The beginning of awakening…

I am always amused when strangers quote Paul to me to justify why every word in the Bible is perfect, specifically that it is “God-breathed.” I’m not a Paulian, but so many people are. They love Paul because he’s against everything they are against.

Paul was against women who asked questions and against gay people in general. He was also against marriage, but people seem to forget that. Paul was all about everybody being single and celibate.

Somehow people are getting confused by my posts, which is the last thing I want. I’m for the Bible. I am Christian. I also believe that God is so big and so amazing that all sacred texts have the “breath of God” in them. I believe that God loves us all, across time and across cultures, and has tried to reach us all in various ways throughout history and all over the world. I believe that God is still revealing truth to us.

I don’t expect everybody to follow along with me when I say these things. I’m no Bible scholar. I’m not an expert in anything. I have no credentials. So if you don’t agree with me there is no reason to get your bloomers in a twist. Arguing with me in the comments section won’t further your belief system. I encourage you to write your own blog post. You’ll reach more people.

It is my belief. My opinion. I’m not going to back it up with “proof” or quote chapter and verse. If people get it and agree with me, great. If they don’t, I’m not going to argue with them.

Jesus says “If anyone will not welcome you or listen to your words, leave that home or town and shake the dust off your feet. (Matthew 10:14)

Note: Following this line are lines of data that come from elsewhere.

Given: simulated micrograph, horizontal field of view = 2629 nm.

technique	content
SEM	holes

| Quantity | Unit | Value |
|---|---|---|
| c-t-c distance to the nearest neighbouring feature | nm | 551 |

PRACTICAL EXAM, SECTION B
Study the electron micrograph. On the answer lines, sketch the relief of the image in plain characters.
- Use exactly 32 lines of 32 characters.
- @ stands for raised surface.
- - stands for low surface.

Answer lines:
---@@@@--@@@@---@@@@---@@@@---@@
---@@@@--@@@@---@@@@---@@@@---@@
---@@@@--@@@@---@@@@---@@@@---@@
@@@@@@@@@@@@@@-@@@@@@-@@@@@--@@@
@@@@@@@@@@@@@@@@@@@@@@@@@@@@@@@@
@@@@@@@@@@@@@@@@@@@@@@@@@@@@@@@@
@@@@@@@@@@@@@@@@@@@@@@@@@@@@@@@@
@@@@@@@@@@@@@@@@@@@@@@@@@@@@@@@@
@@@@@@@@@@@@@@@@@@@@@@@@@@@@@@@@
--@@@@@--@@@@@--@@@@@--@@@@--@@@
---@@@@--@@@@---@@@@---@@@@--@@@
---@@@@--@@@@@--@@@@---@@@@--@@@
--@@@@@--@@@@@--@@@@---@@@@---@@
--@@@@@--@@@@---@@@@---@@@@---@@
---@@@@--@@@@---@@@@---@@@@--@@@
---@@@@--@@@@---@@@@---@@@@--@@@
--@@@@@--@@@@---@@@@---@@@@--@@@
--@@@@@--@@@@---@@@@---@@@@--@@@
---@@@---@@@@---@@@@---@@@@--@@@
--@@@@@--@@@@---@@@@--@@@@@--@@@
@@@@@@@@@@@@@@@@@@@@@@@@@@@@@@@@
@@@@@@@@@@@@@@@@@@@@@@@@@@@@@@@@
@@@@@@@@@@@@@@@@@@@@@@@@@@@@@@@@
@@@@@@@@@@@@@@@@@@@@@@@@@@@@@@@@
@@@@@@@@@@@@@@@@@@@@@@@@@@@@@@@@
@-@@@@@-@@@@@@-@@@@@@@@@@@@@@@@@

Either you get it or you don’t.

My view of God is bigger than a book. My view of God is bigger than any denomination or creed. My view of God isn’t locked down to any one belief system. God is bigger than all of that.

“The name that can be named is not the eternal name.” – Lao Tzu.

If you feel a need to argue and debate, stop. Think. Why are you so upset about this? What makes you feel like you have to fight these ideas?

Is it perhaps that deep down you are afraid I’m right?

The beginning of awakening is heralded by just such a struggle.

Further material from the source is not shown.